How to Create More Flow (and Less Stress) This Holiday Season

I love the holiday season, and I have a sense that I will love it even more this year. For the past two months, my four-year-old son has been talking about the holidays with a twinkle in his eye and a spring in his step. Mystical, magical, and awe-inspiring, the holidays are near and dear to the young, but as adults, responding to children’s enthusiasm can be a challenge. While my son is ready to throw himself into the holidays (and apparently has been ready since September!), like most adults, I recognize that it can bring a lot of additional commitments and demands while also loving it. So, how can one make sure the holidays are fun, magical and as stress free as possible?

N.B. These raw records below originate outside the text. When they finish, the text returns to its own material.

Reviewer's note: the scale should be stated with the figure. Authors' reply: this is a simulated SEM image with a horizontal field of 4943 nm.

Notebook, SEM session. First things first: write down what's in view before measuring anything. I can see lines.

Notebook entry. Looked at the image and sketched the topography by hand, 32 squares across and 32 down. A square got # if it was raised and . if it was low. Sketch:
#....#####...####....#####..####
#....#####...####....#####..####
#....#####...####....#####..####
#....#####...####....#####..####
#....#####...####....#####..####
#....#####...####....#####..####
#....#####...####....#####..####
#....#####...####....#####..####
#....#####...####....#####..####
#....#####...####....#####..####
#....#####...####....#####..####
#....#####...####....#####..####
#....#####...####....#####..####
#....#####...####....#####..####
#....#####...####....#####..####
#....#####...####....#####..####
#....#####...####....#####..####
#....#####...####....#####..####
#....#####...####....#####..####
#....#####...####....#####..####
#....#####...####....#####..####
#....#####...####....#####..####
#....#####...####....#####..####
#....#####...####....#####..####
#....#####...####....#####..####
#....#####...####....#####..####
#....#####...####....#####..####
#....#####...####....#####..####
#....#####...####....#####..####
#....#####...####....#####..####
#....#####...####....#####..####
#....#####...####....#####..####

I have greater appreciation of Santa’s maxim, “Making a list, checking it twice.” I could be biased, but I imagine that Mrs. Claus was probably behind this great productivity hack. After all, with the right level of preparation, the holidays can be fun and memorable rather than stressful. The question, then, is not whether to prepare but how to prepare and when to begin?

Make a “Gift” Plan  

Think many times and think deeply about all the different people in your life, including those at work, at home, and in the community. Create a list of these individuals and then, put them into categories based on giving needs. For employees, you might opt to give everyone a uniform gift (e.g., a gift certificate for an online store, a membership, or subscription). The same may hold true for clients. For teachers, caregivers, and other people who have direct contact with your family, you might choose another type of gift solution but again, opt for something you can easily order and even have delivered. For close relations, you will likely need to carve out time to shop but schedule it in advance. There is nothing worse than running around late in the game searching for the one-of-kind gift for a spouse. Also, they will likely know exactly what you are up to when you dash out in a panic at the 11th hour!

Stock Up on Supplies 

During the holiday season, you will need to be prepared for surprise drop-in visits and last-minute dashes to parties. Stock up in advance. Buy holiday supplies, including snack foods, in bulk. If you have kids and anticipate school parties, stock up on supplies for school events. If you anticipate hosting friends and family and/or having many invites to other people’s events, take time out to buy a case of wine (at most stores, this can save you anywhere from 10% to 15% and will also save you the time of dashing off to the wine store on your way to an event).

Remember: Done is Better than Perfect

Sorry, perfectionists, it is time to give yourself a break! At this time of year, done is better than perfect. Sure, you may want to make the classic Yule log that you remember your mother making in your childhood, but you have to be realistic about it actually happening. It may sound like a great idea, but if you are working full-time, replicating complex recipes from the past may simply not be in the cards. (Also, I hate to break it to you, but your kids and even your parents might not even appreciate the difference between something you have spent hours baking and the store-bought equivalent.) Don’t get me wrong–I love home cooked and healthy foods, but given the season’s demands, something has to give. If you buy a Yule log at the local bakery, so be it! 

Get Clear on Your Must-Dos and Want-to-Dos 

I am a huge fan of Laura Vanderkam—a mom to four children and a prolific reader and writer.  I love that she thinks purposefully and intentionally about what really matters and is always looking for ways to realize her priorities. One of her hacks is to make lists of her seasonal “want-to-dos.” These are not our “must-dos” (e.g., buy 30 juice boxes for the holiday party at your child’s school) but rather the things we really want to do during the holiday season.

As you enter the holiday season, take a page from Laura and make a list of “want-to-dos.” If you want to see your child’s school play, even if you have a busy work schedule, put it on your list. Likewise, if you want to take an hour off on Christmas day to go for a long run—entirely alone—put it on your list. Your want-to-do list is your chance to identify what really matters. Keeping this list front and center and not letting your must-dos crowd out your want-to-dos is one way to ensure you will end the year on a happy, healthy, and stress-free note.